Standard Chartered Reviews Plan to Merge Zodia Custody With Core Digital Asset Ops

Standard Chartered is reviewing a plan to fold parts of Zodia Custody closer into its core banking setup, deepening its digital asset push.
Table of Contents

TL;DR:

  • Standard Chartered is reviewing a plan to integrate parts of Zodia Custody into a digital asset division within its corporate and investment bank.
  • Zodia would still continue as a standalone software-as-a-service custody platform, while minority-shareholder talks remain unclear and an announcement could come this month.
  • The review fits a wider digital asset push that already includes institutional crypto trading and exploratory prime brokerage plans at Standard Chartered.
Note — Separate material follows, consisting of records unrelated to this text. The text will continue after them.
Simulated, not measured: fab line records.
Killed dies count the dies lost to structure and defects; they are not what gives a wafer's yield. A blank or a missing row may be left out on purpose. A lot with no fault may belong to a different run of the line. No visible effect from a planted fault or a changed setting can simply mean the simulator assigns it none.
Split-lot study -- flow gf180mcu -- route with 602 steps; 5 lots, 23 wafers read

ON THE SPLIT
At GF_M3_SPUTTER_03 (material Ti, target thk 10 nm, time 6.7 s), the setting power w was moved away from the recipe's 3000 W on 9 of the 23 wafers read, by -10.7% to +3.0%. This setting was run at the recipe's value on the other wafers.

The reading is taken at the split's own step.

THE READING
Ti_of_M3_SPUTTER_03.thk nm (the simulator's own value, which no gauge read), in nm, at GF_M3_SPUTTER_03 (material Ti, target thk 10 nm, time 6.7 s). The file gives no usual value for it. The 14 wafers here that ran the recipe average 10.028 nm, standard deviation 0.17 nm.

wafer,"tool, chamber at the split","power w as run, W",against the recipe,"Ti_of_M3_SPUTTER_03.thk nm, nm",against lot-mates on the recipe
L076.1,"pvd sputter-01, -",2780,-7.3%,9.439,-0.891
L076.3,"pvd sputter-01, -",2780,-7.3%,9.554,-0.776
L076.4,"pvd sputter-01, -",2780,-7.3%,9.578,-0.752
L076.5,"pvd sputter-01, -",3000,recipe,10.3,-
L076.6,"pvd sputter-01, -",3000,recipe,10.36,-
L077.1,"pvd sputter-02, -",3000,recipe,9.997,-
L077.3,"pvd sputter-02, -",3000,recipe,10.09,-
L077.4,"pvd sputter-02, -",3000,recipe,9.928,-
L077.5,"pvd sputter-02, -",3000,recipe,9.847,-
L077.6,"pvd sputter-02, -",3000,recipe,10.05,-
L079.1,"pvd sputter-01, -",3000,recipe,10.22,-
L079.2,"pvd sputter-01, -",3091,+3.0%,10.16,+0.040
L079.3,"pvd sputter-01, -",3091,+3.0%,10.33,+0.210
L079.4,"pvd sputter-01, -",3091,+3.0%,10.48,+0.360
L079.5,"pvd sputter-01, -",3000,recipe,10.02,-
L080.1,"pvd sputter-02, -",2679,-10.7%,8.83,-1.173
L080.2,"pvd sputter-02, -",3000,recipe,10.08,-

Standard Chartered is reviewing a plan that could bring more of its crypto custody activity closer to the bank core, signaling how quickly digital assets are moving from adjacent ventures into mainstream infrastructure. People familiar with the matter say the lender is considering merging parts of majority-owned Zodia Custody with a digital asset operation inside the corporate and investment bank. The real story is not just internal restructuring, but the absorption of crypto plumbing into traditional banking architecture. If approved, the change could show that large banks want custody embedded nearer the center of operations.

Why the Zodia review matters

The structure under consideration appears selective rather than absolute. Zodia’s crypto custody business would be integrated into a division within Standard Chartered’s corporate and investment bank that offers similar services, while Zodia Custody would continue operating as a standalone software-as-a-service platform for digital asset custody. That design suggests the bank is not abandoning Zodia’s separate identity, but trying to split infrastructure scale from product agility. In practice, it points to a model where institutional-grade custody moves closer to the bank’s internal engine while the external platform keeps serving clients more flexibly.

Standard Chartered is reviewing a plan to integrate parts of Zodia Custody into a digital asset division within its corporate and investment bank.

The unanswered question is governance. It is not yet clear whether Standard Chartered has opened talks with Zodia’s minority shareholders, which include Northern Trust, Emirates NBD, National Australia Bank, and SBI Holdings. An announcement could come as early as this month. What makes the situation revealing is how it captures the middle stage of crypto institutionalization. Banks no longer appear content to keep digital assets isolated in venture-style experiments, yet they are still choosing structures that preserve optionality and help manage regulatory exposure.

The timing also fits Standard Chartered’s wider digital asset push. The bank was among the earliest financial institutions to enter the sector, setting up Zodia in late 2020 with Northern Trust. Since then, Zodia has raised external capital, while Standard Chartered has also explored launching a crypto prime brokerage through SC Ventures and rolled out institutional crypto trading in 2025. Taken together, the review looks less like a tactical reshuffle and more like the next stage of an integration strategy. For a bank, that may be the clearest signal that digital asset custody is being recast as core financial infrastructure rather than an edge business.